VexXtreme 13 years ago

I have found that in a lot of cases IoC ends up being completely misused and abused in really horrible ways. One of the more common antipatterns I encounter is creating an interface for every single thing in the application ("because hey, the implementation might change and it'll be easy to swap out"). No, if you're building a webshop or a task management application, abstracting and injecting your business logic or domain objects is as stupid as it gets.

I always keep hearing this argument "but something will change". No, it won't. Is it really worth introducing all this boilerplate nonsense into the application just for the off chance of something changing at some point? And even if that happens, don't you think you're better off just doing whatever modifications are necessary vs. putting all this crap into your application?

The only scenario where I've found IoC to make sense is when an application depends on a module and that module REALLY needs to be swapped out with another one. I once had that with a stock market analysis application that depended on X service for data feeds, but X service suddenly stopped working and I could just inject Y service instead without having to change anything else. But even in that case IoC container would've been redundant as plain old DI does the job just fine. That was the only thing in the application that I wrote that way because I didn't want to hard code an external dependency (that I have no control over) into my application.

But what I keep encountering is the cargo cult approach to programming where IoC is done for the sake of IoC and everything is injected for the sake of being injected, with no rational explanation as to why. It's quite terrible really.

  • specialist 13 years ago

    > creating an interface for every single thing in the application

    Ditto turning everything into a "service" a la WSDL and now SOA. CORBA lives!

wcoenen 13 years ago

It turns out that there is a problem with instantiating everything manually in main if you have a lot of components: it becomes non-trivial to figure out the order of instantiation.

This problem will typically surface whenever you add a dependency between existing components. If the dependency is currently instantiated after the changed component, it will have to be moved up so it is instantiated earlier. But then it turns out the dependencies of that component also need to be moved up etc.

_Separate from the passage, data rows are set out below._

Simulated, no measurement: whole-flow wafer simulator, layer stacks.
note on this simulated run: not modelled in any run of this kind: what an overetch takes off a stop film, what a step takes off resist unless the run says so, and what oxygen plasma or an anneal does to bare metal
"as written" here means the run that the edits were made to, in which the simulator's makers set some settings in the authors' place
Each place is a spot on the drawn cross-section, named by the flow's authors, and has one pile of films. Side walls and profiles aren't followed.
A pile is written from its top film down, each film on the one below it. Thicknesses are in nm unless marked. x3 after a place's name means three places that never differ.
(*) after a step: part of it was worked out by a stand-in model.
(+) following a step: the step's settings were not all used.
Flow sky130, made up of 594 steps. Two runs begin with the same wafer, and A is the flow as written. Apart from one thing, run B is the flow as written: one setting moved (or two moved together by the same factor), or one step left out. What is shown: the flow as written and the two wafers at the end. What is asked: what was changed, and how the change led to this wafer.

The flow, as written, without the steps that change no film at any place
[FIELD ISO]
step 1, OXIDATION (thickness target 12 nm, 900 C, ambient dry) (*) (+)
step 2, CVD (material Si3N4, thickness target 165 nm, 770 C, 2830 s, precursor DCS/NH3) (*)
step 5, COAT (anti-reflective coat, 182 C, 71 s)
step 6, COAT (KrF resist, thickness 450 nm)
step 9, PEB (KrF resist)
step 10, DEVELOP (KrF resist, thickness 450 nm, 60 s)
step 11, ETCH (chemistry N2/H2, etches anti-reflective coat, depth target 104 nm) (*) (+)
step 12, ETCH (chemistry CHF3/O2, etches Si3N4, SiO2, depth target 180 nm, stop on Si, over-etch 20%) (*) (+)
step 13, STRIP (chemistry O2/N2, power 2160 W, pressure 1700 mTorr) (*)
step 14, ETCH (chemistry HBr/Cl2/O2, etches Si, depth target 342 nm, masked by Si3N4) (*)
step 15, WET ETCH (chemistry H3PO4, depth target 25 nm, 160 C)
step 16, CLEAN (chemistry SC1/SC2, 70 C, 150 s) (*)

To deal with this you then have to calculate a "dependency rank" for each component (i.e. 0 for components without dependencies, and x+1 for components where the max rank among the dependencies is x) just to figure out a new order that works.

This problem doesn't exist if you use a dependency injection container with configuration in code, because the order of component registration is not important.

  • mercurial 13 years ago

    Yeah, what you'd end up recreating is a directed graph of dependencies, and make it needlessly fragile.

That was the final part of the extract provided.